General education courses will be getting a facelift in the next four years.
All general education courses are going through a re-certification process. Any course that has not been re-certified by January 2004 will have its general education designation dropped.
The main change in the general education criteria is that the university is looking for elements of active learning in each general education course, said Lou Geschwindner, chair of the general education subcommittee and chair of the committee on curricular affairs.
Students will actually take part in their learning and get involved in learning instead of simply listening to a lecture with the active learning element, Geschwindner said.
"Active learning will try to bring experience into the classroom the experience of actually doing something," he said.
"(Students) learn more if involved in their learning rather than sitting there absorbing or not absorbing whatever is said to the group."
Thomas Litzinger, director of the Leonhard Center for the Enhancement of Engineering Education and member of the General Education Assessment Interest Group, feels it's good to have active learning in any class.
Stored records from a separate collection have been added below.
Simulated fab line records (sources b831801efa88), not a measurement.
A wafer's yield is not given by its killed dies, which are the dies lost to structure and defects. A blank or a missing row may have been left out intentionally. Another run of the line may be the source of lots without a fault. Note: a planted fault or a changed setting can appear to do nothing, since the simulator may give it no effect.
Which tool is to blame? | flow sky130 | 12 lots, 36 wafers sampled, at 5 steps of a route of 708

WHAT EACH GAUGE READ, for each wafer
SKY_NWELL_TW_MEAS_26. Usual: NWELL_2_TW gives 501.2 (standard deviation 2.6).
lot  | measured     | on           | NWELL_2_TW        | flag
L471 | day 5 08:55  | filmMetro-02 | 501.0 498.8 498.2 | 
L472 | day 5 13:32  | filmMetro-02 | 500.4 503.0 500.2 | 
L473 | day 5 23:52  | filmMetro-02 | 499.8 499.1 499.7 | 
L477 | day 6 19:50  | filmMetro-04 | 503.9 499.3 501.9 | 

An example of active learning in engineering classes is problem solving with an active approach. In the passive mode, the instructor would solve a problem on the board while students write it down. In the active mode, the instructor would do an example on the board and then give students a problem to solve in class that they would work on in pairs. This way, the instructor is right there in the class to work through the problems with the students.
Students get more involved in Litzinger classes when active learning is incorporated.
"Students start working on (problems) and I have to tell them it's the end of class, time to leave," Litzinger said. "It engages them in a level that I've never been able to engage them in before."
Each department or college must submit proposals to the general education sub-committee of curricular affairs, stating how each general education course will include active learning. Many courses already incorporate an active learning element but now just have to state how they do it.
Some courses will need to work active learning into the curriculum or will lose its general education designation.
Active learning elements can include information gathering, like library research, and group projects where students work together to teach each other.
The extent to which the professor incorporates the active learning function is based on the needs of the particular class, Geschwindner said.
The review process of the course proposals has been somewhat of a struggle, he added. There have only been about 50 courses reviewed out of the 800 general education courses the university offers. There has recently been a reminder sent to college officials to let them know they are behind schedule and to give them a nudge, said Sherry Walk, university curriculum coordinator.
The delay may be attributed to trouble adding in active learning to certain classes. "It's difficult sometimes to figure out how to get them into the classroom and put them into the proposal so that the general education committee sees them," Geschwindner said.
The committee will offer feedback on proposals that aren't acceptable so that the professors understand what is missing so they can re-submit them.